The boundary of the ‘Aláh is at Salámiyeh to the south, and running westward it encloses the plateau overhanging the Orontes; the villages of Kefr Ra’a, Duwayr, Temányeh, Jirjinnaz, and Maáseran are built on its extreme limits to the west and north; while to the east it is bounded by the edge of the hills which slope down to the great marsh extending from Tell Tokan to Tell el ‘Ays, known by the name of Matkh el ‘Ays.

All the ruins in this tract are of basalt, with the exception of the Burj el Abiadh (White Tower), which has received its name from the colour of the unusual material of which it is built. The ruins in Jebel el Zowí - which have been explored by M. le Comte de Vogüé - are invariably limestone; and from being built with blocks of a size impossible to bring into general use in a basaltic region, on account of the specific gravity of this latter material being so much greater than that of limestone, they are in good preservation, and contrast strongly with the remains in the ‘Aláh, which have evidently been ruined and rebuilt, in many cases more than once: this is clearly proved by finding - as in the Hauran - inscriptions and fragments of ornamentation built into the walls of houses.
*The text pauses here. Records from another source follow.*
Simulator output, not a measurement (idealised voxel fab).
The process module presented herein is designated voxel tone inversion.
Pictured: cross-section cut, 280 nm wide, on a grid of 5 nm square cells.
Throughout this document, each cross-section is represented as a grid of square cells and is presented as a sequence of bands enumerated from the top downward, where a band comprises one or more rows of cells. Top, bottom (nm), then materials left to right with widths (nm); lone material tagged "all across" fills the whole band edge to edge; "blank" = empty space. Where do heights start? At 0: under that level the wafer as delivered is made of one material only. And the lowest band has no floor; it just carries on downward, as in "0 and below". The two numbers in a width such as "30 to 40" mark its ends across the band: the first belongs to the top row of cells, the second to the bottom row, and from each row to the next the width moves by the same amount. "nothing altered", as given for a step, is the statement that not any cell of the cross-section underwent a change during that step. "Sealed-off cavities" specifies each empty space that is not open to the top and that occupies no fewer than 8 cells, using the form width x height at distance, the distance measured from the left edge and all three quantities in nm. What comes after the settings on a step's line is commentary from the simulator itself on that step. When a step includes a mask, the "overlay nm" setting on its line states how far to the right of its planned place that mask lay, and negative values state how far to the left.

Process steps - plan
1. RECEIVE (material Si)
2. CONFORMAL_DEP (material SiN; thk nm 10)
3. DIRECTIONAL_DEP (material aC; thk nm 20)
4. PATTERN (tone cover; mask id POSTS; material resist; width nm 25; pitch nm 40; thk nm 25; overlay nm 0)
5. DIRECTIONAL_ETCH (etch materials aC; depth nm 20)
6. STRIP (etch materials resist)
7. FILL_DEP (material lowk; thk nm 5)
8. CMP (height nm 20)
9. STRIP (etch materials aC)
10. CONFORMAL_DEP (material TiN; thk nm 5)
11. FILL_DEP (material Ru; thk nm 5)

The Arabs all agree in declaring that there are three hundred and sixty-five ruined towns in the ‘Aláh; for they say that ‘a man might formerly have travelled for a year in this district, and never have slept twice in the same village.’ Judging from the number of ruins that fell under my own observation, I can quite believe that this assertion is but little, if at all, exaggerated. Curiously enough, the very existence of these ruins seems to have been quite unknown, even to European residents in this country, till within the last eighteen months. M. Prosper Bambino, nephew to M. F. Bambino, Vice-consul de France at Hamah, then heard of them for the first time from a native hunter, who used to go there in the spring and catch jackdaws to sell to children. Captain Burton, in company with the former, made a brief reconnaissance of the western region, and satisfied himself that it contained valuable matter; but as he was Consul at Damascus, his time was necessarily limited. The number of Bedawin too who infest this region has been sufficient to keep strangers at a respectful distance; and this, with the want of water, the loose basaltic soil, so tiring to horses, and want of reliable information, has probably been the reason why this district has never been explored.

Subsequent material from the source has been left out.